Metamorphic Joke???

I was posting a joke in the olde clean jokes gallery earlier today, but was unable to post it without tweaking it slightly, adjusting it in a way that I thought improved it a little. Subjective judgement I know, but I went on to wonder what would happen to a joke if it were repeatedly adjusted by a series of people.

So an idea I would like to try out is to slowly metamorphize the joke in a chinese whispers like way. The principle is that you take the last posted version of the joke I have included here ( previously posted by me in clean jokes), and tweak it somehow. It should remain funny, and the tweak should not be too major in a single step. The version I display here below the line is one I tweaked already, and in red I print some of the original replaced lines for comparison, and to give an idea of the principle.

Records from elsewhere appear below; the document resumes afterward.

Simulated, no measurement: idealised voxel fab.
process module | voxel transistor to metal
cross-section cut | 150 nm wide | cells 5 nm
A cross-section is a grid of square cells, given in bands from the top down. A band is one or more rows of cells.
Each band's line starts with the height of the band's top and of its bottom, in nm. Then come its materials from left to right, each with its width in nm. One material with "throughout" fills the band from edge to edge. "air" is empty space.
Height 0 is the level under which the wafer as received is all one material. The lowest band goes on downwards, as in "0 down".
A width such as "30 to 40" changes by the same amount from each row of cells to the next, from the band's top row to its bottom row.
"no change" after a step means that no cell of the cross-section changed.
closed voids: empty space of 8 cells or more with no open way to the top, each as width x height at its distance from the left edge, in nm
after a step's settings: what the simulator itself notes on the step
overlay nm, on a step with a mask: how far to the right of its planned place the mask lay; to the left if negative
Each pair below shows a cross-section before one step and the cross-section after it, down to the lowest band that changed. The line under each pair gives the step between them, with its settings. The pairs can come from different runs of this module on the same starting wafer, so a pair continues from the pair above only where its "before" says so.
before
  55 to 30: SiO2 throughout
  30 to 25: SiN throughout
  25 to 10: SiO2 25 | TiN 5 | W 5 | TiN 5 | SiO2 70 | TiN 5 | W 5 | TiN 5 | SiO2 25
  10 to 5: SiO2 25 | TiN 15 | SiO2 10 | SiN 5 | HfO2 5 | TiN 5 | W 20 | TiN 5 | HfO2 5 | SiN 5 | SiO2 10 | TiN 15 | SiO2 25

Will the joke evolve to be completely different, or just a flavour change? Will it rapidly disintegrate, or might it improve? Please think carefully before you make a change, and try to be sensible.
I would suggest that once this post appears, you do not all jump in at once, but wait a few hours, or you will all be modifying the same joke version. Wait a while, so we get a chain of mods rather than a fan.

If you think it a daft idea, then please ignore the post rather than ruin it. It might work, but my guess is that it most probably will have fallen flat after a few posts.

Original extract:

No, no, just name anyone else," Dave says. “President Bush,” his boss quickly retorts.
“Yup,” Dave says, “Old buddies, let’s fly out to Washington.” And off they go. At the White House, Bush spots Dave on the tour and motions him and his boss over, saying, “Dave, what a surprise, I was just on my way to a meeting, but you and your friend come on in and let’s have a cup of coffee first and catch up.”

Well, the boss is very shaken by now but still not totally convinced. After they leave the White House grounds he expresses his doubts to Dave, who again implores him to name anyone else.


Please read the first post in thread for instructions on replying to this thread, and include this line at the beginning of your reply.

Modified version, whole Joke

Dave was chatting to his boss one day, and mentioned that he had been in the pub with the Duke of Edinburgh the previous night. “Sod off,” said the boss, “you mean you were IN the Duke of Edinburgh”. “No, No” said Dave, “me and Phil go back quite a few years. I move in these social circles and I know more or less everyone there is to know. You could Just name someone at random, anyone, and I probably know them.”

Tired of his boasting, his boss called his bluff, “OK, Dave, how about Tom Cruise?”

“No problem boss, Tom and I are old friends, and he is staying in the Hilton this week, Time I looked him up again .”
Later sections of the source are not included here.